As an example of HHI, when a message is received (see Figure 4, 1) the LED matrix glows in the sender's associated color (e.g., blue) while one of the corner LEDs (red in this case) uses a green-yellow-red code to show the sender's opinion. At this point (see Figure 4, 2), the user can either quickly acknowledge the message with a short press, reseting the device to its idle state (see Figure 4, 5) or press longer to request extended info (see Figure 4, 3). In our example the device now shows more granularity in the recommendation (2 red LEDs from a maximum of four), along with an improvised two red-lit/two green-lit LEDs on the bottom to allow for positive or negative feedback to the sender (see Figure 4, 4). The rest of the interface would retain the sender's color and a short press on them will serve the same purpose as the acknowledge stated before.

In an example for HCI, the interface displays a red-yellow-green color code to express the level of urgency to take an action, such as to decide what food has to be consumed first. In this case, a short press will discard the information, as an acknowledge to the system that the information has been received. A long button press, on the other hand, as a request for more information, changes the display to show as many illuminated LEDs in the matrix as days left until the expiration date.

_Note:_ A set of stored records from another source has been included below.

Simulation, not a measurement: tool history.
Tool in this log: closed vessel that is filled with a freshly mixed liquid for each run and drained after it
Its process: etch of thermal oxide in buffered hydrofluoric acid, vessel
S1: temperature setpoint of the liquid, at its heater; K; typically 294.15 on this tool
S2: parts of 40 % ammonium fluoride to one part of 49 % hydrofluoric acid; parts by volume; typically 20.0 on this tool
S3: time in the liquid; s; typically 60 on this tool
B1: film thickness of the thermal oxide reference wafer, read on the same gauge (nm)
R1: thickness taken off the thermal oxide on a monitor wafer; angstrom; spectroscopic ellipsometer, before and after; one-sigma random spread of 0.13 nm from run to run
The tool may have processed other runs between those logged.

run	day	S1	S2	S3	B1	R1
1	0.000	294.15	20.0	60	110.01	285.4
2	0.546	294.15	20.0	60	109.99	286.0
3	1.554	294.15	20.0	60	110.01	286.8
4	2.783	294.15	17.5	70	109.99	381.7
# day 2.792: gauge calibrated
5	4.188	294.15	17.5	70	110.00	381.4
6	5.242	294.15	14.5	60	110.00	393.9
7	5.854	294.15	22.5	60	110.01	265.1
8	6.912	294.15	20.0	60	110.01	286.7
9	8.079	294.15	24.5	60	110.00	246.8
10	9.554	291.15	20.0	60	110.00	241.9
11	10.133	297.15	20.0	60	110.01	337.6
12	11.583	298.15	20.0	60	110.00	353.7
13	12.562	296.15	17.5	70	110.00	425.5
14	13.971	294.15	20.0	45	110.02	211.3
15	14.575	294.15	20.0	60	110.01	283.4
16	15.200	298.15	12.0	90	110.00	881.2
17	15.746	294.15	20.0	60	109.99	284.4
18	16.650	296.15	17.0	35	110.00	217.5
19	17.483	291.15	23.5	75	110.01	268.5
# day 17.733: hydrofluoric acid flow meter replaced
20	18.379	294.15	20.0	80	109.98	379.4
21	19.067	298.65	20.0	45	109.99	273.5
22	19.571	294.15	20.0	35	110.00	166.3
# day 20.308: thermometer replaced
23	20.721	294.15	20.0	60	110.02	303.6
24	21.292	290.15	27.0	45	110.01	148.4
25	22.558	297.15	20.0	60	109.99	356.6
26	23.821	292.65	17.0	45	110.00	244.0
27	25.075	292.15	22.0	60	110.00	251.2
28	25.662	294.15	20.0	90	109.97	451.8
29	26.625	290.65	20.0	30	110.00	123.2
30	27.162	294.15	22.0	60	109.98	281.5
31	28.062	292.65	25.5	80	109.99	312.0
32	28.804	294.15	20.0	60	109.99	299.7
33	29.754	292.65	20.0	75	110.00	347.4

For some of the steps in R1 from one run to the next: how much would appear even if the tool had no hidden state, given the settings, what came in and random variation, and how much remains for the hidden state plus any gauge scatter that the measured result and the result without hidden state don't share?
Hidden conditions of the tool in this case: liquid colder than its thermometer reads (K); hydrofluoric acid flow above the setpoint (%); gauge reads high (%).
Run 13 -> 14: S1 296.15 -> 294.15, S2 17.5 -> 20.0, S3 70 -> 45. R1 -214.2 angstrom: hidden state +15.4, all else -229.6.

This process, while needing some initial explanation builds upon natural concepts that can be universally applied to traverse interaction.

3.1. Person-Color Associations

However, looking at the simplest scenario of HHI in which the interface only shows the sender's color and no feedback is allowed or wanted, we need to determine whether the person-color association is powerful enough to allow identification of senders in small social networks.

Person-color associations are widely used in many domains, from board games to napkin rings in order to define ownership. Nevertheless in most of these domains the other person is physically present to both stress the association and correct possible misunderstandings. Therefore the question of how many of this associations are we able to remember and how long these associations last remains still open.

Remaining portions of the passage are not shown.